At Orgill, a shifting at the top
New responsibilities for veteran leaders and the naming of a new president.
Orgill, Inc. announced that members of its veteran executive team will have new responsibilities beginning January 2019. Ron Beal, Orgill’s long-time chairman, president and CEO, will drop the president title, but will remain the company’s chairman and chief executive officer.
Boyden Moore, who currently serves as Orgill’s general manager of retail, as well as president of the company’s subsidiary, Tyndale Advisors, will assume the position of Orgill president.
Brett Hammers, will become Orgill’s executive VP of worldwide sales and supply chain. He will be responsible for all sales and product sourcing in support of Orgill’s U.S., Canadian, and international customer base. Eric Divelbiss will become executive vice president of finance and administration in addition to his current role as Orgill’s CFO.
“I’m very proud of what our team has achieved, and these changes will ensure a customer-focused continuity of leadership well into the future,” Beal says. “Boyden brings an extensive understanding of the challenges and opportunities facing independent retailers, and will add fresh ideas as to how we can best assist our customers to help them be successful. Brett and Eric add their years of experience in finding the best ways to support these efforts.”
Beal adds that this plan has been in the works for several years, and is part of an ongoing process designed to both provide for an orderly succession among Orgill’s management team and to maintain the company’s tradition of innovation, according to the Monday announcement.

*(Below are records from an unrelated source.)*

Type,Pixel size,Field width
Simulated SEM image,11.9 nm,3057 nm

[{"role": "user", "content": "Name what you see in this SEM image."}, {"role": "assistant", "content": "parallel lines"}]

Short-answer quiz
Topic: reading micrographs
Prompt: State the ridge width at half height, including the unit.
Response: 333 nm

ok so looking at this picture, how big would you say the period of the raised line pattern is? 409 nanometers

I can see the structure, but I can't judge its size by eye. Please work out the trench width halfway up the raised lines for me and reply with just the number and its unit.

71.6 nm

“I am extremely humbled to be part of Orgill’s dynamic and dedicated team in this new role.” Moore says. “I look forward to continuing to work closely with Ron, Eric, Brett and the entire Orgill team to carry on Orgill’s long history of customer-centric service to independent home improvement retailers.”
“Orgill has always focused on the future, and these changes provide tangible evidence that our customers can rest assured that the company will continue to evolve while providing them with the same levels of quality, service and innovation they have come to expect,” Hammers added.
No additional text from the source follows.